FERC order on rehearing and clarification requests
In its April 17 order, the Commission affirmed its finding in the declaratory order that it has exclusive jurisdiction over the participation of EERs in the organized wholesale electricity markets, including the terms of eligibility for the participation of such resources.
FERC rejected the claim by the Association, AMP, EEI, NRECA and the Public Power Association of New Jersey that the terms of eligibility for the participation of EERs in wholesale markets have only an incidental and indirect effect on wholesale rates.
“We find that the Commission’s authority to determine which resources are eligible to participate in the wholesale markets is a fundamental component of the regulation of the wholesale markets,” FERC said.
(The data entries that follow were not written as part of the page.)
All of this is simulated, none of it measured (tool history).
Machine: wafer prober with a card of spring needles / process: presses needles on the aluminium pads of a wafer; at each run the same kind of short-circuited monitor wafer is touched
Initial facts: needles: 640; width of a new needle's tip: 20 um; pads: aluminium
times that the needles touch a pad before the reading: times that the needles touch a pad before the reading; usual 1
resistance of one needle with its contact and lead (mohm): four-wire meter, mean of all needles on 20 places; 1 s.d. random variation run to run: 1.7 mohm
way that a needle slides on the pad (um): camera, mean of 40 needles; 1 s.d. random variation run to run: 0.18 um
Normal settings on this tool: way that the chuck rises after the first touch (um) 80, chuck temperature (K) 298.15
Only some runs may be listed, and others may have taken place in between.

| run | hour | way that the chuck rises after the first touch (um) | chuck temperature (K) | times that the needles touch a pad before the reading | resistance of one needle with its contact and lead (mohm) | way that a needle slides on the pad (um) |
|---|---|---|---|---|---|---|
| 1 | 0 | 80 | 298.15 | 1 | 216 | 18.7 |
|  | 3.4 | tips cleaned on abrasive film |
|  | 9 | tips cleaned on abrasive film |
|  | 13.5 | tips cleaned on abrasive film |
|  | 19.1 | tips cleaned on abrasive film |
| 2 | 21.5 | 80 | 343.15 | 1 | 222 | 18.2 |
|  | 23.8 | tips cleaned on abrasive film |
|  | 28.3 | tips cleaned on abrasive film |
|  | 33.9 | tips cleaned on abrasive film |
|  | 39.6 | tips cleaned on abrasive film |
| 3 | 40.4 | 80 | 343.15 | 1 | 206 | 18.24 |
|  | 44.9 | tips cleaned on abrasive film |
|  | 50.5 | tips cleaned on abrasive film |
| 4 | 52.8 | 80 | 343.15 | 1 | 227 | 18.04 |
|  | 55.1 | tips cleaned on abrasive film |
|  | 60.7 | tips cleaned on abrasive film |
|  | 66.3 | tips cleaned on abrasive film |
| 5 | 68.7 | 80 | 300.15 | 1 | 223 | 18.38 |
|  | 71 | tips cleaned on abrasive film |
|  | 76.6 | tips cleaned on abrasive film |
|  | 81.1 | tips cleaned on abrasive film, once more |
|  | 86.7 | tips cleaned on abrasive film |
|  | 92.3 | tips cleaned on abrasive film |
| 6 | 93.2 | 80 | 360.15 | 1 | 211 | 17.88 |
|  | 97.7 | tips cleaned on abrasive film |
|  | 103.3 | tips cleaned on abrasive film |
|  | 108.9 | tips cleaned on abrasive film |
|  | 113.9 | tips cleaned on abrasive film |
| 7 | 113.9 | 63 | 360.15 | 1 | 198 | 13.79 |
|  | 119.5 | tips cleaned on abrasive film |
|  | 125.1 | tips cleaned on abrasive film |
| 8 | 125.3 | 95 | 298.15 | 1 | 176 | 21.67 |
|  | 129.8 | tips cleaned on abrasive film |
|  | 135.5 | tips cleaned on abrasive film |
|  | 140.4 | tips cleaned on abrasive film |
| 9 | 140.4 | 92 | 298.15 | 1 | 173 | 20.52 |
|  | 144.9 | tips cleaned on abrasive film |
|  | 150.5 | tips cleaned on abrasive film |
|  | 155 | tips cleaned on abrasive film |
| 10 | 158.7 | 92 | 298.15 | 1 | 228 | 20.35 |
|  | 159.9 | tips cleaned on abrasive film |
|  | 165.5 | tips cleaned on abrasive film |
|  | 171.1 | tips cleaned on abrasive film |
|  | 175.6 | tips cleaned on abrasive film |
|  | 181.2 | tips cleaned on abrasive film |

It noted that the Supreme Court has recognized that the Commission extensively regulates the structure and rules of wholesale auctions in order to ensure that they produce just and reasonable results.
FERC also addressed assertions by the Association, AMP, EEI, NRECA and the Public Power Association of New Jersey that the Commission’s claim of exclusive jurisdiction over the terms of eligibility to participate in the wholesale electric markets “has no obvious limiting principle” or would overrule any state action the Commission deems as affecting EERs.
FERC reiterated that the findings in the declaratory order were limited to a “unilateral state action that directly prohibits or limits” the ability of EERs to participate in wholesale markets, thereby directly affecting wholesale rates.
The Commission therefore said that contentions by the Association, AMP, EEI, NRECA and the Public Power Association of New Jersey that FERC’s assertion of jurisdiction in the declaratory order enables the Commission to direct states to allow retail access or would nullify state jurisdiction over retail sales in this context “to be speculative and unsupported.”
FERC also disagreed with contentions that the Commission’s assertion of exclusive jurisdiction over the terms of eligibility of the participation of EERs would usurp the authority of RERRAs to regulate the retail entities subject to their jurisdiction. “Our determinations here do not prevent states from regulating retail sales of electricity, even when such regulation incidentally affects areas within the Commission’s domain,” it said.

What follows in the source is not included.